Almost Aborted ?

This story got my attention – LINK>My Family Oversimplified My Brother’s Adoption Story by Carrie McKean in The Atlantic. She writes –

My brother arrived in my life like the rain always did: after fervent prayer and petitioning. With the matter-of-factness of a child suddenly convinced of her cosmic power, I greeted God with a new request: “Can I have a little brother or sister?” True story from this blog author – before our sons were conceived, I prayed for my husband to want children. The rest is obvious (though I never told him about those prayers).

Then, our old family doctor in a neighboring town, a man familiar with my mom’s longing for another baby, asked if my parents would like to adopt a newborn boy. It was to be a private, closed adoption, as requested by the infant’s birth mother, who faced an unexpected pregnancy in a rigidly conservative and nosy town.

In truth, I don’t think my parents ever knew much about the circumstances leading to my brother’s adoption. They never met William’s mother, so the doctor was the only narrator, which left plenty of room to fill in the story’s gaps with details that suited them.  

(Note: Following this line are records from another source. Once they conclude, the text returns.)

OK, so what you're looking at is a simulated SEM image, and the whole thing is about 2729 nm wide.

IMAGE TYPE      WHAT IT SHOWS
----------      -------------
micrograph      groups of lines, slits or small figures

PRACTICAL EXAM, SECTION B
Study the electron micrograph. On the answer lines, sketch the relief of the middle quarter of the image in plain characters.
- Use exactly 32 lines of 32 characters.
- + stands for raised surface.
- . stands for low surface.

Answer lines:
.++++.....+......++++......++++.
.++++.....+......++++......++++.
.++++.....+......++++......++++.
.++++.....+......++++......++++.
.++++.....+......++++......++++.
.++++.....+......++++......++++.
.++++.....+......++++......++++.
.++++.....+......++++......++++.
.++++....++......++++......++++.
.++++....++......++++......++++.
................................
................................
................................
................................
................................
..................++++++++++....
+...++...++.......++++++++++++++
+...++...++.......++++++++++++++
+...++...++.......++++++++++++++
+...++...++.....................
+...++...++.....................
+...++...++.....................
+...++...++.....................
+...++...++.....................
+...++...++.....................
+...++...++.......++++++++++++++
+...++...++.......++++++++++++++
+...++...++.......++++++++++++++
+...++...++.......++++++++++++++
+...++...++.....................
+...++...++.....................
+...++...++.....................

At a local crisis-pregnancy-center fundraising event, when her brother was already a teenager, her father called her brother up to the stage and announced – “His birth mom wanted to get an abortion, but the doctor wouldn’t do it.” It was the perfect fairy tale for the occasion, featuring a thwarted villain, clear protagonists, and a satisfying resolution. She writes that she joined in the applause. We were the heroes. We’d saved him. We would save them all, if we could.

She admits that – For most of my adulthood, I haven’t thought much about the fact that my brother was adopted. But in the aftermath of Roe v. Wade being overturned, I find myself considering his entry into my life yet again. Watching the gleeful moods of many in the pro-life community post-Roe, I see glimpses of my past. Believing that your brother was “almost aborted” has a way of crystallizing one’s convictions. Growing up in a conservative evangelical community, I was taught that morality was black-and-white. It was an orderly worldview with no room for messy complications; those were hidden behind closed doors. 

She goes on to share – People like me were “single-issue voters,” and the voter guide in my church bulletin told me which politicians were pro-life. Just like so many within the pro-life movement today, we were blinded by our convictions to the uniquely complicating circumstances and considerations in each unwanted pregnancy. 

In the middle of the extremes of a polarized country, the majority of Americans believe that at the least, abortion should be legal in some circumstances and illegal in others. Many lawmakers seem more interested in pleasing a vocal base than they are in having nuanced and thoughtful policy discussions. No person should be reduced to a political pawn. When it comes to aborted or not – we can’t objectively weigh the life we have against the one we don’t. Even in my case, I can’t weigh what my life might have been like had I been given up for adoption because I was not.

Regarding her brother’s adoption, she recognizes regarding his birth mother that – It is possible that adoption was her Plan A, despite the story we grew up hearing. Or maybe she wanted to keep her baby, but her parents pressured her into a different decision. In my own family, my mother pressured my sister to give up my niece. My youngest sister was always going to give my nephew up for adoption. Both were true of the birth mothers in my own family.

The story’s author says – These days, considering that my brother’s mother might have bravely endured a set of circumstances she never wanted because she had no other choice sends my emotions spinning wildly. I move through anger, indignation, and sorrow for the circumstances she faced, for the personal agency she might have been denied, for the losses my brother and she have always had to live with, for the persistent grief that comes from severing a primal relationship. But the spinning can stop in only one place: gratitude for the abortion she did not receive, for the brother that I have. For the family that we’ve made.

Adoption tends to run in families – I know it has in my family – abundantly. The author adopted her youngest daughter. At the age of 10, this girl has begun to grapple more and more with the fact that she doesn’t look like the rest of her family. Her adoptive mother notes – “For weeks, she’d been dissecting our family tree and figuring out how everyone fit together.”

One day this daughter said to the author’s adopted brother – “You’re not my real uncle,” she said, keeping her voice falsely nonchalant and tossing her head so that her long black hair fell to cover half her face. “Because you’re not my mom’s real brother.” He quickly glanced up and caught the author’s eye. They both heard what she was saying between the lines about herself and her place in their family. The author realized that her brother knew better than she ever could, what this daughter was feeling, so she stayed quiet and let him respond. 

“Hey,” his voice softened as he leaned over to gently bump her shoulder with his. She didn’t budge. He playfully kicked her cheetah-print Converse with his mud-caked work boot and she finally looked up to catch his eye. “I’m here, aren’t I? Doesn’t get more real than that.” I looked up at the sky and blinked back tears. His voice, gentled by his West Texas drawl and infinitely tender heart, landed like rain on the brittle places.

Of course, as this girl matures, there will be more questions. It is good that there is another adoptee in the family that she will grow up close to as those questions demand answers.